It’s that time of year!
The proper answer to this leading question is, of course, DUH! Everybody wants their sound system to sound better than it does, even if, by comparison to other systems, it sounds pretty darned good. So how does one accomplish this? Easy – start from scratch again.
Now I can almost hear the blood beginning to boil in readers with short fuses – “How dare you tell me to ‘start over’ after all the time and effort I’ve invested in my current system?” Calm down, I’m not suggesting you sell everything and begin with all new components – no, what I’m suggesting is that you remove all your electronics, cables, and assorted audiophile dodads from your listening room and then put them back into place again.
Now you may be thinking, “What good does taking everything out and then putting it back in do for me?” What it will do is clear away the cobwebs (literally and figuratively) and allow you to think about what really is the best way to configure your system.
And what will all this moving and thinking accomplish? At worst it will allow you to better position your cabling (and while you’re at it giving each male RCA connector a wipe with a clean cloth) so that it will be less of a rat’s nest. You may even find a way to route your cables so that AC power lines and signal cables don’t run parallel to each other (it’s much better if they are separated and if they must cross each other, they do so at an oblique angle.)

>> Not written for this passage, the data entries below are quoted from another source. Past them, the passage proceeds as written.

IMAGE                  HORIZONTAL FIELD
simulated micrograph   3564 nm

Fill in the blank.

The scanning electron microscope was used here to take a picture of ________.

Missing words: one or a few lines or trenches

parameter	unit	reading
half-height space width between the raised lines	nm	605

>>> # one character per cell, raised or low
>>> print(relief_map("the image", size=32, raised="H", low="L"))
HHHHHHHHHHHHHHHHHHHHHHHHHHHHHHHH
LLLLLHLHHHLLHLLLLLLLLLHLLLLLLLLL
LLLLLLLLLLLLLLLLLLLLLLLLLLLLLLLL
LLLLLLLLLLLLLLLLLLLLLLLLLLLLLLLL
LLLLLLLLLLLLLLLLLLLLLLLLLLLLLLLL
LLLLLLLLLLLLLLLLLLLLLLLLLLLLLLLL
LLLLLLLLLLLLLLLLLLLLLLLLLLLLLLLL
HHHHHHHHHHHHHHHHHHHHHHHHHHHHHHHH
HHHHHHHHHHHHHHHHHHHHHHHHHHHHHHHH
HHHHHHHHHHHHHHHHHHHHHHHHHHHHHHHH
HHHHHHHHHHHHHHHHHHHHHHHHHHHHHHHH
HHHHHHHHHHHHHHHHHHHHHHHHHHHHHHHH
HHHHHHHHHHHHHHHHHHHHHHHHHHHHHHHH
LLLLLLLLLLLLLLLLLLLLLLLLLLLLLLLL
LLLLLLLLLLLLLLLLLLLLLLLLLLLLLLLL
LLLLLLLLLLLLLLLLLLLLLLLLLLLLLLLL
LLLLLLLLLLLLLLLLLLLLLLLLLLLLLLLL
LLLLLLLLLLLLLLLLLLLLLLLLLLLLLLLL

When I moved from my old room in my old house to my new room in my new house I spent a lot of time thinking about where things would go so as to minimize the native negative sonic characteristics of the new room. And while most of us do some degree of optimization when we first move to a new listening room, many audiophiles don’t change much, if anything, in the room as time goes on. The problem with this is that eventually most listening rooms, if not culled through occasionally, become too full of stuff for the best sonic results from the gear you have at hand.
In point of fact MOST listening rooms I’ve visited that have been in place for more than five years have too much stuff in them to allow for optimal sound. And as much as I hate to admit it, some older audio reviewers have the most cluttered and disfunctional listening rooms I’ve seen. There’s no reason to name names, but when it gets to the point where you have no room to move your listening chair more than a few inches because of equipment racks and media storage, you definitely have too much stuff in the room.
We’ve all heard the cliché, less is more, and sometimes it’s even valid, especially when it comes to the amount of audio gear filling up your listening room. Lighten up! Your ears will thank you.